Setting financial goals is an integral part of financial success. Financial goals help to guide your short- and long-term spending decisions because they force you to identify priorities for your money.

It’s also important to put your financial goals on paper. Statistically, goals that are written down are much more likely to be achieved than goals you just keep in your head.

Use the SMART acronym to set your financial goals:

smart financial goals

S

Specific

State exactly what is to be done with the money involved. A specific goal has a clearly defined end result. For example, to say “I’ll reduce my debt” lacks specificity. Saying “I’ll reduce my credit card debt” is more specific.

M

Measurable

State the exact dollar amount. A measurable goal is one for which you can easily determine when the goal has been met and whether you’re making progress toward its completion. In our example, simply saying “I’ll reduce my credit card debt” is specific, but not measurable. However, the statement “I’ll reduce my credit card debt by $2,000” is both.\

A

Attainable

Create a step-by-step plan showing exactly how the goal can be reached. An attainable goal is one you know is possible to achieve. Our goal of “I’ll reduce my credit card debt by $2,000” is not attainable if you don’t know how you’re going to make that happen. But saying “I’ll reduce my credit card debt by $2,000 by paying an extra $340 each month” is attainable because you’ve identified exactly what you’ll do to get there.

R

Realistic

Think through the trade-offs and opportunity costs to analyze if you’re goal can be achieved. Are you willing to give up what’s necessary to achieve your goal? In our example, your goal of paying an extra $340 a month toward your credit card debt is realistic only if you’re willing to sacrifice other things to make it happen. Maybe you’ll have to give up eating out or weekend trips for a while. Or maybe you’ll give up some free time by getting a delivery job in the evenings to earn extra money. Ultimately, a specific, measurable and attainable goal will fail if you’re not willing to stick with the plan to achieve it. Make sure your goal is something you can commit to.

T

Time Bound

State exactly when the goal will be reached. It’s important to put a time frame on your goal. For our example, the statement “I’ll reduce my credit card debt by $2,000 in six months by paying an extra $340 each month” makes it a complete SMART goal.

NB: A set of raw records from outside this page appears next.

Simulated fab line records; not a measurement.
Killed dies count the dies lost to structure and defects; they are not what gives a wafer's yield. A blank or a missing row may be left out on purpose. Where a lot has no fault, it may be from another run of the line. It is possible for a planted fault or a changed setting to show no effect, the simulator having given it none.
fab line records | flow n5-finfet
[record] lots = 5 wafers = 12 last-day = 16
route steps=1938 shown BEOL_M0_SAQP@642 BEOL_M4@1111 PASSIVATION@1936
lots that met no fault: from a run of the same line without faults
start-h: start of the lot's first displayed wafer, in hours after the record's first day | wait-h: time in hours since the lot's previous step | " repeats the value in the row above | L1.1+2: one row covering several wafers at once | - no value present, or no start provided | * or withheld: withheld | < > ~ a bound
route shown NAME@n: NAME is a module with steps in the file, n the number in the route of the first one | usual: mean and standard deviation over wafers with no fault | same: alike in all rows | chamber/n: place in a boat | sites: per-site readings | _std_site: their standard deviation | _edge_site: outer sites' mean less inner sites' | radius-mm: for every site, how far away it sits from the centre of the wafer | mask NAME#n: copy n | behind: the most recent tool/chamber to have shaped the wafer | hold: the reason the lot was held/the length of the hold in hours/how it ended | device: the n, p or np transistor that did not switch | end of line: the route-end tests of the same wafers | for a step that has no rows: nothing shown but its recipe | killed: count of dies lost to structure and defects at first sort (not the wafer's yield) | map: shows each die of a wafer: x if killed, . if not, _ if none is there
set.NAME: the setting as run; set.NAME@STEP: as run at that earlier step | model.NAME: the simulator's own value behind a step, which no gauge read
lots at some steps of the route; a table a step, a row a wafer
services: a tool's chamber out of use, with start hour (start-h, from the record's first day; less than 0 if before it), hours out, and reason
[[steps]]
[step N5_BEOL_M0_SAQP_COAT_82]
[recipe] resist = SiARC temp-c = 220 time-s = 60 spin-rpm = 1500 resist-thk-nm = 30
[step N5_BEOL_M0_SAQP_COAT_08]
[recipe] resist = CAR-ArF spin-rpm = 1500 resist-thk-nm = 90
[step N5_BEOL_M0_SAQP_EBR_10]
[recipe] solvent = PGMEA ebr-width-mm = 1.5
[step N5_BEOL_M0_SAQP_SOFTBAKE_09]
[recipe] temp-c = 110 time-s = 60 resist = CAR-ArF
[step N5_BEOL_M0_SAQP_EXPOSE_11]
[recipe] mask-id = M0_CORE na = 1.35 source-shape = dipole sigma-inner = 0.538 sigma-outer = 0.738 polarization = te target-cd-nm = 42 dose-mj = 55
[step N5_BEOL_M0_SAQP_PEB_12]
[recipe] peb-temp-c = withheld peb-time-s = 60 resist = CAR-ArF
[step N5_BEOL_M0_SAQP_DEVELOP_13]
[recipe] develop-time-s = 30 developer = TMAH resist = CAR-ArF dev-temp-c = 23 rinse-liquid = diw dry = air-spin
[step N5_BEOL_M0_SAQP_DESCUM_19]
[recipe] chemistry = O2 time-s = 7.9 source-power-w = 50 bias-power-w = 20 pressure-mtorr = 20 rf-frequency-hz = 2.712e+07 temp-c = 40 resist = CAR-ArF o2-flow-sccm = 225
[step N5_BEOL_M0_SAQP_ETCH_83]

When setting financial goals, it’s important to remember they’re not set in stone. Events might happen that throw off your plan. It’s good to frequently evaluate your goals to see if they still make sense. If you’re struggling to keep up, you may have set a goal that’s not realistic. Optimism sometimes causes us to create unrealistic goals. It may require more time or money than you originally thought it would. Don’t give up on your goal; it’s okay to adjust along the way.

Finally, improve your chances of successfully achieving your goal by setting a reward and making it public. This will help hold you accountable and provide extra motivation and support. People will want to see you succeed and celebrate with you when you do.